I have implemented the translation option -phrase_table
into the OpenNMT-py version, and today it has been merged into the repository. The -phrase_table
was already documented from the Lua version but was not implemented in the PyTorch version.
Description
If the -phrase_table
translation argument is provided (with -replace_unk
), it will look up the identified source token and give the corresponding target token. If it is not provided (or the identified source token does not exist in the table), then it will copy the source token. Tested with both translate.py and server.py (with conf.json).

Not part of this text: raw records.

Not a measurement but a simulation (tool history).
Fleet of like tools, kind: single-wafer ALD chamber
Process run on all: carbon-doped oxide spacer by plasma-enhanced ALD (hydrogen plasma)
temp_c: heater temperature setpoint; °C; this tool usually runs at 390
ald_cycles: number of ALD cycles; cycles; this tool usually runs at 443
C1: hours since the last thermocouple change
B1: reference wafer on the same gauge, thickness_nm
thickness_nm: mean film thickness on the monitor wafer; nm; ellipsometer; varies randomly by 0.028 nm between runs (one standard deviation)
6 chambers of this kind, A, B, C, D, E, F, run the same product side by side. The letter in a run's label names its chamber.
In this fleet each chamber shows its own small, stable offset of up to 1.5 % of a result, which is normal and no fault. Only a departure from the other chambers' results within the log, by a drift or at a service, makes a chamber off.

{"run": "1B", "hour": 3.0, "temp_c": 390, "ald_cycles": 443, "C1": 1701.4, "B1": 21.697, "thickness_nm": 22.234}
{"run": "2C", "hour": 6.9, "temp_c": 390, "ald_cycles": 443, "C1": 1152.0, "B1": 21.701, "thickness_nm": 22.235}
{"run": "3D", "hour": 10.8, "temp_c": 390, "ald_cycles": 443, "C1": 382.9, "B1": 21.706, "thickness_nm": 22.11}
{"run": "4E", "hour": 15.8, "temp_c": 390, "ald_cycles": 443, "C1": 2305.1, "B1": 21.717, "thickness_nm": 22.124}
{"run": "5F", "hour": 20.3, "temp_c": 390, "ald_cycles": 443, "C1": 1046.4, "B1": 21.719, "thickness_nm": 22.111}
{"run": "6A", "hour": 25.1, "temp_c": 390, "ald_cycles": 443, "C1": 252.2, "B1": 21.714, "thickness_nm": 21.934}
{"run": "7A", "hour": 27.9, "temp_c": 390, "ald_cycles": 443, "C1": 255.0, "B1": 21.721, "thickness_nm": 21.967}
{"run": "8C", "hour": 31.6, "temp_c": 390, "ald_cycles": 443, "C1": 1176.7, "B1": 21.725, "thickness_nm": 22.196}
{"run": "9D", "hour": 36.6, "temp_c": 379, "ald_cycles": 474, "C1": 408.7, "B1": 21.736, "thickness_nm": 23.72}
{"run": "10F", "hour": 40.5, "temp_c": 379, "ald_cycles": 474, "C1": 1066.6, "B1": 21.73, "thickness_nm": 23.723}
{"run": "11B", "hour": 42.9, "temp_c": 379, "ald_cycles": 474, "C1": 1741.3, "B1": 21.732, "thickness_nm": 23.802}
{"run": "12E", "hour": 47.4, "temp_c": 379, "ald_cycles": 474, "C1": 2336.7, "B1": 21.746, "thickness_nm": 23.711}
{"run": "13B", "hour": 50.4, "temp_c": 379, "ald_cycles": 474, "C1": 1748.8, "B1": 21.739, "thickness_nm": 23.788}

The default behaviour of the -replace_unk
option is substituting (for an unknown word) with the source word that has the highest attention weight. Adding the option -phrase_table
as well, it will look up in the phrase table file for a possible translation instead. If a valid replacement is not found, only then the source token will be copied.
The phrase table file should include a single translated word (token) per line in the format:
source|||target
Example with translate.py
python3 OpenNMT-py/translate.py -model available_models/my.model_step_100000.pt -src source.txt -output prep.txt -replace_unk -phrase_table phrase-table.txt
Example with server.py
python3 OpenNMT-py/server.py --ip "0.0.0.0" --port 5000 --url_root "/translator" --config available_models/conf.json
curl -i -X POST -H "Content-Type: application/json" -d '[{"src": "this is a test for model 100", "id": 100}]' http://127.0.0.1:5000/translator/translate
… where conf.json is:
{
"models_root": "/home/available_models",
"models": [
{
"id": 100,
"model": "my.model_step_100000.pt",
"timeout": 600,
"on_timeout": "to_cpu",
"load": true,
"opt": {
"beam_size": 1,
"replace_unk": true,
"phrase_table": "/home/available_models/phrase-table.txt"
}
}
]
}
You can find more details about the options at:
http://opennmt.net/OpenNMT-py/options/translate.html?highlight=phrase%20table
You can also refer to this page – from the Lua version, but the concept is the same:
http://opennmt.net/OpenNMT/translation/unknowns/
If you tried the new OpenNMT-py -phrase_table
option and got feedback, please let me know.
This is really a useful option while using the model which gives at the locations in the translated target. Presently, while working on the PoC for GERMAN-ENGLISH using OpenNMT, I have faced an umpteen number of issues. But this issue was a long pending issue, which is right now resolved.
Going forward if more articles on NLP in correspondence with OpenNMT is published then it would be more helpful for beginners like me. In fact, it would be more enlightening.
GOD BLESS YOU.
Hi Kishor! Thanks for your comment! Glad it was helpful.